“Fake news” is the cliché of our current political environment. But as a concept fake news is as old as scripture. Matthew described its spread in his gospel account of Christ’s resurrection (Sunday’s gospel reading). The guards posted at Christ’s tomb—who somehow missed its occupant’s exit—were instructed to bear false witness against the good news that Jesus actually did what he said he’d do: rise from the dead (MT 28:11):
[The] elders … gave a large sum of money to the soldiers, telling them, “You are to say, ‘His disciples came by night and stole him while we were asleep. And if this gets to the ears of the governor, we will satisfy [him] and keep you out of trouble.”…
How political of them! This fake news may have filtered into the disciples’ thoughts–even after hearing the testimony of their friend Mary Magdalene that the Master had indeed risen and given instructions about where to meet up with him (Mt 28:16-20).
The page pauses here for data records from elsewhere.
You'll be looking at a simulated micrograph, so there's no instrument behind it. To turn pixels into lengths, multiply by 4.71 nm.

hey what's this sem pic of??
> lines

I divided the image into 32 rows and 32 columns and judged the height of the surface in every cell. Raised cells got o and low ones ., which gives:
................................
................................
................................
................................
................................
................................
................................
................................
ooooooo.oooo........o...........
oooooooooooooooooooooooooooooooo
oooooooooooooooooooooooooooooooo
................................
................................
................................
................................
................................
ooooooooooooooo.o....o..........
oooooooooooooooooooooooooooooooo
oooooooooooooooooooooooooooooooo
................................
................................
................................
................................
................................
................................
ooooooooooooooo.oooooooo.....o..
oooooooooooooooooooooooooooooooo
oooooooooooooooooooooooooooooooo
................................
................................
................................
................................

… The eleven disciples went to Galilee, to the mountain to which Jesus had ordered them. When they all saw him, they worshiped, but they doubted. Then Jesus approached and said to them, “All power in heaven and on earth has been given to me. Go, therefore, and make disciples of all nations, baptizing them in the name of the Father, and of the Son, and of the Holy Spirit, teaching them to observe all that I have commanded you. And behold, I am with you always, until the end of the age.”
The psyches of these doubting Thomases needed to be nailed, and they needed to feel the piercing of their own hearts as made possible by their Master’s promise. The command that accompanied it didn’t come from a slave master, but from a Father, a Brother, and the Holy Spirit who adopts all believers into their Holy Family legacy, as Paul told the Romans (Rom 8:14-17):
For you did not receive a spirit of slavery to fall back into fear, but you received a Spirit of adoption, through whom we cry, “Abba, Father!” The Spirit himself bears witness with our spirit that we are children of God, and if children, then heirs, heirs of God and joint heirs with Christ.
This is an updated estate plan rooted in the covenant originally delivered by Moses and designed by a Father who intended it to be passed down through all generations of his family—including the one of which we are a part. We embody the spirit of this covenant and are responsible for passing its good news to the next generation. That news is as old as Deuteronomy, from which we get Sunday’s first reading (Dt 4:32-34, 39-40):
This is why you must now know, and fix in your heart, that the LORD is God in the heavens above and on earth below, and that there is no other. You must keep his statutes and commandments that I enjoin on you today, that you and your children after you may prosper, and that you may have long life on the land which the LORD, your God, is giving you forever.”
That property is the Kingdom of God, and it’s within all who believe. This good news can only be deemed fake if we fail to live its truth.